Anguish, Absurdity, Death (Tate Modern, strictly by ticket only, sold out).
Monday evenings, Tate Modern, Level 7 East Room, 18.45 – 20.15 Followed by drinks in Members’ Room, Level 6, 20.15-20.50.
Week 1. Monday June 11th. Level 5 ‘Setting the Scene’, Turbine Hall ‘For the Love of God’
Week 2. Monday June 18th. Level 3 Damien Hirst, rooms 1-10
Week 3. Monday 25th June. Level 3 West, ‘Poetry and Dream’
Week 4. Monday 2nd July. Edvard Munch, and part of Hirst
Week 5. Monday 9th July. Edvard Munch
Notes from Session Three
Images and Imagining
In this session we focussed on Jean-Paul Sartre's view of the phenomenology of looking at images and of imagining. In his stimulating book The Imaginary, Sartre investigates the experience of experiencing images - ranging from mental images to photographs.
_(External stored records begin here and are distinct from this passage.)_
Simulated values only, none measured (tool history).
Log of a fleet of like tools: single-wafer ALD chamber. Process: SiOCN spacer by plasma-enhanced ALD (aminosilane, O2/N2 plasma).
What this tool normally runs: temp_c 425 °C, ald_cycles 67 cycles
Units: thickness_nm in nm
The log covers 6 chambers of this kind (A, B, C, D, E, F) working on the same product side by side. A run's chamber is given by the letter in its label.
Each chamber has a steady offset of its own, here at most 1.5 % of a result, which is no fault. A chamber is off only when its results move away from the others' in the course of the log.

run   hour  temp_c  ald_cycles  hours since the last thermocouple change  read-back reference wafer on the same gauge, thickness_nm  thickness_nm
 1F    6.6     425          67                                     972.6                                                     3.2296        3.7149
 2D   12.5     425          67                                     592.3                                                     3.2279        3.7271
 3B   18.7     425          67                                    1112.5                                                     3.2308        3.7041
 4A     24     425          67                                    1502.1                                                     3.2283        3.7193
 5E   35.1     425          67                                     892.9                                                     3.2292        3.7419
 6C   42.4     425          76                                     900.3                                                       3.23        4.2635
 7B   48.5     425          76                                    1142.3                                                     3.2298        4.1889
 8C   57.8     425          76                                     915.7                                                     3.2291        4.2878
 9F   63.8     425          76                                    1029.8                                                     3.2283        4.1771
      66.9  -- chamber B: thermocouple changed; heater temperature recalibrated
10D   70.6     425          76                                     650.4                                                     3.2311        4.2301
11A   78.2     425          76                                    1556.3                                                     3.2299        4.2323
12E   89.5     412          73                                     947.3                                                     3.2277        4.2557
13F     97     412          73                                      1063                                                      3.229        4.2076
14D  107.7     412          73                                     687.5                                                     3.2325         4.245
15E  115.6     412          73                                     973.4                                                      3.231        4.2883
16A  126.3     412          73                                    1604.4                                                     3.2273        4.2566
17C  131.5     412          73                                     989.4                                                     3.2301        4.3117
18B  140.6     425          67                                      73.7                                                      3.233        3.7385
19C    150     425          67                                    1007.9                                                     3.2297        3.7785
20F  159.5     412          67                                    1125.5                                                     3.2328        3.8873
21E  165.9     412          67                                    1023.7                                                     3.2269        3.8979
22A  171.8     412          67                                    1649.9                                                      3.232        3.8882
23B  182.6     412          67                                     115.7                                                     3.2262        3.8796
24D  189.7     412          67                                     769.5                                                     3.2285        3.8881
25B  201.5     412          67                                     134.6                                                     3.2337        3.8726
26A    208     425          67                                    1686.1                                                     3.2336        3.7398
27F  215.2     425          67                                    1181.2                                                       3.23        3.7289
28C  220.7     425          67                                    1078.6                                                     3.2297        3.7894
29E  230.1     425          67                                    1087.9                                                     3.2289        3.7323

As a phenomenologist, Sartre was very interested in giving an accurate and detailed account of what experience is actually like, what, in this case, it feels like to imagine something that isn't present, or to look at a photograph of a friend. This interrogation of his own experience was at the heart of Sartre's existentialism, and, when successful, is what makes it so appealing (unlike, in my view, the prickly abstractions and re-using of Hegelian and Heideggerian jargon, which make his writing so hard to follow for the uninitiated - and probably for the initiated too). But it would be wrong to see Sartre as obsessed with introspection: for him consciousness is smeared across the world - when we think, we always think about something (this is the special meaning of 'intentionality' in this context - thoughts are intentional means thoughts are always directed at something beyond them), and our consciousness is filled with the world, not with a little internal picture gallery representing the world.
For 17th and 18th century thinkers like Locke and Hume, experience creates images which we somehow view internally. Sartre rejects this model completely. Even when we experience a physical representation, such as a photograph of a friend, our experience isn't straightforwardly of that depiction.
For Sartre, the act of experiencing a depiction is that of animating an analgon (a representation). If I look at a photograph of Pierre, after a while I no longer experience the photograph as a physical object, but am carried beyond the physical object the photograph - my conscious experience isn't of a photograph, but of Pierre, and not just Pierre snapped for 1/100th of a second, but Pierre himself. He is experienced as absent, though.
Another important aspect of Sartre's descriptions of consciousness is the way in which what is not present can be part of our experience. If you go to a café looking for a friend and that friend isn't there, then you perceive the friend's absence, even though there is no physical stimulus corresponding to that.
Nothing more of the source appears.